Solving Complex Number Equation: Z^3 = 2+2i

[string_656]

hey again,

im have a problem with 1 of the questions I am doing.

Z^3 = 2+2i, and it asks to solve for Z.

does it want me to actually get a number for Z? or does it simply want me to write...

z = (2+2i)^(1/3)

but ^^^^ this seems way to easy

 

[Repainted]

Well... Using De Moivre's theorem, there are actually 3 solutions for that equation.

Because 2 + 2i can be expressed as 2$$\sqrt{2}$$e^i($$\pi$$/4) = 2$$\sqrt{2}$$e^{i($$\pi$$/4+2k$$\pi$$)}.

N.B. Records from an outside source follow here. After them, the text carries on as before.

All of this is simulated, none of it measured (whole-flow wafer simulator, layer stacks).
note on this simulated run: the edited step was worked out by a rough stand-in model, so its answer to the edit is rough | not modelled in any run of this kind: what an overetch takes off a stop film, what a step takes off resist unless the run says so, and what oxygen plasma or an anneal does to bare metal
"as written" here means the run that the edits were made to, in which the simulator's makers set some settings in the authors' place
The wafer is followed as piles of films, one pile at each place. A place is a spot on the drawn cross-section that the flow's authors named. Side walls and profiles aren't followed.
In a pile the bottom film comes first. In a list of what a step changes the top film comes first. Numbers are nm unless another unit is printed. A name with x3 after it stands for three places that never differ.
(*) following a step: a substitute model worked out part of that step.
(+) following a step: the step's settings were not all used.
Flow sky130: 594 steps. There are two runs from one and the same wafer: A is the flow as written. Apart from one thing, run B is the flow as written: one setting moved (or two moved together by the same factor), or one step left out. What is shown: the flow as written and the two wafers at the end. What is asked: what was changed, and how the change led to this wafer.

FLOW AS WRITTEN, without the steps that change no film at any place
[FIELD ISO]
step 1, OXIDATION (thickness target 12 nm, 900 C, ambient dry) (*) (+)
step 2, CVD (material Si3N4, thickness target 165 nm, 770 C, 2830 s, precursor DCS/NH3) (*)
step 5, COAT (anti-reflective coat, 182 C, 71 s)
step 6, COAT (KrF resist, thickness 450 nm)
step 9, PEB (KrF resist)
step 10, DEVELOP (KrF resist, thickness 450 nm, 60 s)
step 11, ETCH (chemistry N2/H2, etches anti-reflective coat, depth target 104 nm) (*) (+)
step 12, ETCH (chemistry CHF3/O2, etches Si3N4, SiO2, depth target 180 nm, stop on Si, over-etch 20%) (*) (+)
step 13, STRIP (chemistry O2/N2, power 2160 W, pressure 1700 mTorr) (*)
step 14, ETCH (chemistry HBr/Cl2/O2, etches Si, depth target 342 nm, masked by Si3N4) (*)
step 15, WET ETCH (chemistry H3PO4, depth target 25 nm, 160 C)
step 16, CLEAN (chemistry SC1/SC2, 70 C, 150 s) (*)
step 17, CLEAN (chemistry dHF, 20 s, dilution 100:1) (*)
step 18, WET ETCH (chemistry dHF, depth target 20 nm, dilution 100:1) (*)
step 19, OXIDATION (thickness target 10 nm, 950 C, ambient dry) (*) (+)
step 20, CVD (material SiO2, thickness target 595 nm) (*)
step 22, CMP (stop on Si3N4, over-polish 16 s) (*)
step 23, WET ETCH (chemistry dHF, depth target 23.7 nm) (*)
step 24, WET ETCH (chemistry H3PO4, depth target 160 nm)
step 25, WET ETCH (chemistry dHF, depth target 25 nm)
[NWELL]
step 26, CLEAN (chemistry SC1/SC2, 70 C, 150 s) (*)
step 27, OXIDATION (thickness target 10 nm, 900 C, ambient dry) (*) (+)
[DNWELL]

so Z³ = 2$$\sqrt{2}$$e^{i($$\pi$$/4+2k$$\pi$$)}

=> Z = (2$$\sqrt{2}$$e^{i($$\pi$$/4+2k$$\pi$$)})^(1/3) for any 3 consecutive values of k.

 

[lurflurf]

Poorly written instructions perhaps. You could write Z in a+ib form.

 

[string_656]

thanks repainted, lurflurf how could i rearange it so that its in a + ib form?

 

[rock.freak667]

thanks repainted, lurflurf how could i rearange it so that its in a + ib form?

Use Euler's formula of e^iθ=cosθ+isinθ